I am getting stuck when setting the input shape of a tensor from a linear layer to a 2D convolutional transpose layer in the decoder network of my variational autoencoder.
After sampling from my encoder network, I have an input tensor of shape (1 x 8)
for this decoder:
class Decoder(nn.Module):
def __init__(self, latent_size, output_size, kernel1=4, stride1=2, kernel2=4,
stride2=2, kernel3=4, stride3=2, kernel4=4, stride4=2,
kernel5=4, stride5=2):
super(Decoder, self).__init__()
"""
Parameters:
----------
latent_size : int
latent dimension size of the autoencoder.
output_size : int
Output dimension for the data. Should equal input_dimension of AE.
kernel* : int, defualt=4
Convolutional filter size for layer *.
stride* : int, default=2
Stride length for convolutional filter at layer *.
"""
self.latent_size = latent_size
self.output_size = output_size
# ....
self.fc = nn.Linear(self.latent_size, 32)
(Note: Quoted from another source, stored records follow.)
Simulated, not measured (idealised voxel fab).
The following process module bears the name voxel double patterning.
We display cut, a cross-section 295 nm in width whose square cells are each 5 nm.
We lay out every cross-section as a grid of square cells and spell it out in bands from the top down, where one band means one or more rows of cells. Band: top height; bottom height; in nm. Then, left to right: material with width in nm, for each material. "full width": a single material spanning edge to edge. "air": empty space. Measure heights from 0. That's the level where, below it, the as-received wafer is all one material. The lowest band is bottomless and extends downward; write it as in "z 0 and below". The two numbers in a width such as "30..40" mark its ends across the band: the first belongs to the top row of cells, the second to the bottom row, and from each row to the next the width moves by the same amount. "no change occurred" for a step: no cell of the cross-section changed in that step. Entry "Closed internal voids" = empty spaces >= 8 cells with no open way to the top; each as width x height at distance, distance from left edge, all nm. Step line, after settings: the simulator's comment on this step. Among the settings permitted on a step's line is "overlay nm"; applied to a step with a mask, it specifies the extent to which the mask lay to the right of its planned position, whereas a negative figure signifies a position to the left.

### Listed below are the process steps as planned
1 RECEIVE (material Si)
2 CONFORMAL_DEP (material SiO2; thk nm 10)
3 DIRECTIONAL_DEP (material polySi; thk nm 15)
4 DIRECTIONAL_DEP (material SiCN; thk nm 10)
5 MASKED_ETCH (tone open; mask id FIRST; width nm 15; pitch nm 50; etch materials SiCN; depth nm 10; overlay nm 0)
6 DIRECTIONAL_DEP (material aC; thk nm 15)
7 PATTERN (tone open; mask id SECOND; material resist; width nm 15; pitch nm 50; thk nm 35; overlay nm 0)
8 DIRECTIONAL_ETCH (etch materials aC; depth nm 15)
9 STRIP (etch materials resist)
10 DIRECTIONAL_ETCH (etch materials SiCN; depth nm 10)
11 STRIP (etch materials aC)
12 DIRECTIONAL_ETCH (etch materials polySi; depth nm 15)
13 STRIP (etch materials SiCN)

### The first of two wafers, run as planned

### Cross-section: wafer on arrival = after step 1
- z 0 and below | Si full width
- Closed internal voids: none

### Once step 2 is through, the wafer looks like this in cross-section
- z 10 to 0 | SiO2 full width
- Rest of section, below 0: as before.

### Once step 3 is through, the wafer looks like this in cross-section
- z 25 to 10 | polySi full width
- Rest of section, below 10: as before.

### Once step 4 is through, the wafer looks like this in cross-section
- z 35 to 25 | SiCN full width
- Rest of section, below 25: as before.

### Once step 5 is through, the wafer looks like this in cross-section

self.cnn_decoder = nn.Sequential(
nn.ConvTranspose2d(1, 32, self.kernel1, self.stride1, padding=2),
nn.MaxPool2d(2),
nn.ELU(),
nn.ConvTranspose2d(32, 64, self.kernel2, self.stride2),
nn.MaxPool2d(2),
nn.ELU(),
nn.ConvTranspose2d(64, 64, self.kernel3, self.stride3),
nn.MaxPool2d(2),
nn.ELU(),
nn.ConvTranspose2d(64, 128, self.kernel4, self.stride4),
nn.MaxPool2d(2),
nn.ELU(),
nn.ConvTranspose2d(128, 128, self.kernel5, self.stride5),
nn.MaxPool2d(2),
)
self.fc2 = nn.Linear(128, self.output_size)
def forward(self, latent_input):
"""
Parameters:
----------
input : float tensor shape=(batch_size, input_size)
Returns:
-------
A float tensor with shape (batch_size, output_size)
"""
out = self.fc(latent_input)
out = out.view(out.size(0), 1, 16, 16)
print('output of linear layer has shape {}'.format(out.shape))
out = self.cnn_decoder(out)
out = out.view(out.size(0), -1)
out = self.fc2(out)
return out
I don’t fully understand how to use view()
to go from the linear layer to the convolutional layer. I thought that since the linear layer output is just a (1 x 32)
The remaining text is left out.